The information needed by the applicant to submit a successful application for a licence to operate is articulated in CNSC’s regulatory document REGDOC-1.1.3.

For a licence to operate a new NPP, in addition to assessing the information included in the initial application, the CNSC verifies that any outstanding issues from the construction licensing stage have been resolved.

The initial operating licence will enable the operator to load nuclear fuel and begin fuel-in commissioning (i.e., Phases B, C and D). These activities complete the overall commissioning program of SSCs to confirm that:

• the key operational safety characteristics match those used in the safety analyses
• the NPP has been constructed in accordance with the design
• the SSCs important to safety are functioning reliably

Commissioning is discussed in more detail in sub-article 19(i).

#### Licence period

The CNSC uses flexible licence periods that enable it to regulate NPPs in a more risk-informed manner (in particular, through the adjustment of the licence period according to the licensee’s previous performance and the findings resulting from its compliance verification activities). The licensee may also request a specific licence period to match its planned activities or anticipated change in status (such as the beginning or end of refurbishment).
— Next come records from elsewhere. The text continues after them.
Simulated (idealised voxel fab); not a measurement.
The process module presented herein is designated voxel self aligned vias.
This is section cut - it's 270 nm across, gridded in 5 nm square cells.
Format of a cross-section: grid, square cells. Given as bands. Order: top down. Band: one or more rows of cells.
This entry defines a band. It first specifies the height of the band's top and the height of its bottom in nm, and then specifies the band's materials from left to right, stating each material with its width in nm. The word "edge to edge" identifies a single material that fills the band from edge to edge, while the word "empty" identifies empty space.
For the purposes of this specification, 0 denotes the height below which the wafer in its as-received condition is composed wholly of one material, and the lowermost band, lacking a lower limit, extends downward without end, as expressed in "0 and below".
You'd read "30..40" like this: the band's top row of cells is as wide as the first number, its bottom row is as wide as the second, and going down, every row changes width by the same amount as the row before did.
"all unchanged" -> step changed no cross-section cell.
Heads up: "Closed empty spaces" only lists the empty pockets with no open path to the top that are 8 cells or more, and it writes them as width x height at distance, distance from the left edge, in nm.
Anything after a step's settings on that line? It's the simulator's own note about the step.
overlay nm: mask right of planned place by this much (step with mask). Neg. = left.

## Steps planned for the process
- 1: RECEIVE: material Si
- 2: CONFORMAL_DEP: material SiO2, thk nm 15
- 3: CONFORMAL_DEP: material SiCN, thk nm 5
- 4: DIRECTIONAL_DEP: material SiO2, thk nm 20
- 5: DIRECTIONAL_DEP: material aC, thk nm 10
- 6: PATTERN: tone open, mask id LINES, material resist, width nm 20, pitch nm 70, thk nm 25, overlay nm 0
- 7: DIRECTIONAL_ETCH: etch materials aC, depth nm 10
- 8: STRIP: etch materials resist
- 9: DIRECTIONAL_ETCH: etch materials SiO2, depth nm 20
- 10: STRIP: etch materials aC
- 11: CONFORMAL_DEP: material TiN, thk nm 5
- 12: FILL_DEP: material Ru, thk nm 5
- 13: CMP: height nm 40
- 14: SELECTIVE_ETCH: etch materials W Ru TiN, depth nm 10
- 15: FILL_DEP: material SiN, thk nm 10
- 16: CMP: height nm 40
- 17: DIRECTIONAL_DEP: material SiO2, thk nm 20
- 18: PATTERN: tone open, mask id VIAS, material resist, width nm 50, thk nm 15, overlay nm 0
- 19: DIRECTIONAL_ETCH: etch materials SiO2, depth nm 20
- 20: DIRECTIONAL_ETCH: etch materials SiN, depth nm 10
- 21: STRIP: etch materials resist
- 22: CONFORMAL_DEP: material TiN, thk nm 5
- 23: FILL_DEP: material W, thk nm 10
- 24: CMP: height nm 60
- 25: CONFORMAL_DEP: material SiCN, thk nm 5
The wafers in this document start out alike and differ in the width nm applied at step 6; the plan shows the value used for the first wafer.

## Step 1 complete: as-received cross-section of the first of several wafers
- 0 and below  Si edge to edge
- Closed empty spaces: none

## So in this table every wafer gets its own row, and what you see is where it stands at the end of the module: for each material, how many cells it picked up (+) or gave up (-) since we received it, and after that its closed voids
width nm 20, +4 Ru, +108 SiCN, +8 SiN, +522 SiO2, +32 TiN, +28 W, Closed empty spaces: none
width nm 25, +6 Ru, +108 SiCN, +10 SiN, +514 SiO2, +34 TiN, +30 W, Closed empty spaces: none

CNSC Commission member document CMD 02‑M12, New Staff Approach to Recommending Licence Periods, compiles the factors CNSC staff members need to consider when making recommendations to the Commission regarding licence periods. These factors include:

• facility-related hazards
• implementation of the licensee’s quality management programs
• implementation of a compliance program by both the licensee and the CNSC
• CNSC ratings of licensee performance under the CNSC safety and control areas
• the requirements of the Canadian Nuclear Safety Commission Cost Recovery Fees Regulations
• the facility’s planning cycle

The imposition of a relatively short licence period by the Commission is an option where overall licensee performance, or one of the other factors listed above, is unsatisfactory.

#### Licence renewal and updating the licensing basis

During the reporting period, the licences to operate Pickering, Bruce and Point Lepreau were all renewed. The operating licences for Pickering and Bruce were renewed, in separate hearings in 2018, for ten years. The operating licence for Point Lepreau was renewed in 2017 for five years.

The licence to operate Gentilly-2 expired during the reporting period (see subsection 7.2(ii)(e)). In 2016, the Commission issued Hydro-Québec a license to decommission Gentilly-2 for a period of ten years.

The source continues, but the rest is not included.